Implement SEC-C style internal chunking of frequency domain correlations

[calum-chamberlain]

What does this PR do?

This PR is inspired by the SEC-C paper. It implements internal chunking of the FFTs of the data. Initial testing shows this to be faster than running really large FFTs. It should also be much more memory efficient because the size of FFTs can be reduced. At the moment this is controlled with an fft_len kwarg on the fftw correlation functions. This can be passed through from the matched-filter functions.

Why was it initiated? Any relevant Issues?

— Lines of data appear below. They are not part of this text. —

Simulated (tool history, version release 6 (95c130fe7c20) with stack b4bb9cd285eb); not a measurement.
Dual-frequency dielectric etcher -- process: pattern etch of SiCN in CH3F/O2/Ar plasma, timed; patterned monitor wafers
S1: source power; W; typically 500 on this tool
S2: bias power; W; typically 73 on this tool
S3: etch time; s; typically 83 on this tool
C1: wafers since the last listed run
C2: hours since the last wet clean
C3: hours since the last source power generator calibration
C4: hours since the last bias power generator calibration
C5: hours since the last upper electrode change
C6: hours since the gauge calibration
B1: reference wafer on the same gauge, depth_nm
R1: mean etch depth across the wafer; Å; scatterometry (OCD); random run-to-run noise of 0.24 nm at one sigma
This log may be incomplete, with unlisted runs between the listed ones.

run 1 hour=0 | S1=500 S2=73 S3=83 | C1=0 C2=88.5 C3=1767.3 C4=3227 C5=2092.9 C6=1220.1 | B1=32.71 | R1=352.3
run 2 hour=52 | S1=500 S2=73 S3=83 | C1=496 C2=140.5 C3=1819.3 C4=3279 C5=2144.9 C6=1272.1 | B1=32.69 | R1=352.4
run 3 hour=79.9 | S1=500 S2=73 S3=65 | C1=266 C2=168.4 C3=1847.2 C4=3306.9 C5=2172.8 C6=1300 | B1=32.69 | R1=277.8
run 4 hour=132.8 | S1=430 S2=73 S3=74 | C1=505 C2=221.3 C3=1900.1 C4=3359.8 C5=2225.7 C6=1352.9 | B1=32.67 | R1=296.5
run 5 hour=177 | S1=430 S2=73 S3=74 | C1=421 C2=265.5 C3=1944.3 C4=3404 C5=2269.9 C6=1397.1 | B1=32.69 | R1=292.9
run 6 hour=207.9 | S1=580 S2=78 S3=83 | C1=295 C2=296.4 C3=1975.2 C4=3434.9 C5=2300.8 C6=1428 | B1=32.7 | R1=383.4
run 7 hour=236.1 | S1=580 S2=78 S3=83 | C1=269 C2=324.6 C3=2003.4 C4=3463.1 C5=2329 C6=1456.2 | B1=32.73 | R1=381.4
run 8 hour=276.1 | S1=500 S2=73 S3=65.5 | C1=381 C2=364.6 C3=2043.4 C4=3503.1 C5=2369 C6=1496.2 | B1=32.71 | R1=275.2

Senobari et al. (2018) make the point well that EQcorrscan can be very costly in memory. Currently the way around this is to use either shorter processing lengths, or group templates. Neither of these options is very efficient. They present a simple alternative whereby many shorter FFTs can be computed for the correlations. This does not effect accuracy (as using an incorrect/different processing length between template and data would), and allows the template FFTs to be cached while looping through chunks of continuous data. A side effect of this is that longer streams of data could be worked on efficiently.

To do:

• Document this behaviour;
  - [ ] Estimate the most efficient fft_len on the fly given the memory restrictions of the system;
  - [ ] Further parallelism could be enabled, e.g. the current outer_core parallelism could be changed to work on the loop over chunks of continuous data;

• Testing using Add correlation speed-test #180 would be good, some graphs demonstrating the different memory and time requirements would be nice.

• Wait until Speed-up clustering #266 is merged, which makes changes to the C functions which will require some tweaking to merge with this.

• Long-term, this could be memory efficient enough to be ported to the GPU, which could allow for some serious desktop speed-ups.

PR Checklist

• develop base branch selected?
• This PR is not directly related to an existing issue (which has no PR yet).
• All tests still pass.
• Any new features or fixed regressions are be covered via new tests.
• Any new or changed features have are fully documented.
• Significant changes have been added to CHANGES.md.
  - [ ] First time contributors have added your name to CONTRIBUTORS.md.

[calum-chamberlain]

There is an indexing error now with this that needs to be resolved. This is readily apparent in the correlate_test.py::TestArrayCorrelateFunctions::test_single_channel_similar test.

[calum-chamberlain]

So it looks like chunking is good, faster, more efficient at loading CPUs, and less memory intensive. It also passes tests and gives the same results. The gist here shows some of the profiling I ran. I ran a range of other dataset sizes and found that an fft-length of 2**13 was always fastest on my machine. I am tempted to auto-set the fft-len to this.

[calum-chamberlain]

I tested this on a cluster running python 3.6, ubuntu 16.04 and using gcc 5.4.0 and ran into libgomp errors for resource unavailable. This is removed by disabling outer loop threading. I was struggling to maintain that as it was so I'm happy to remove this. It also had limited benefits, which are more than outweighed by this change.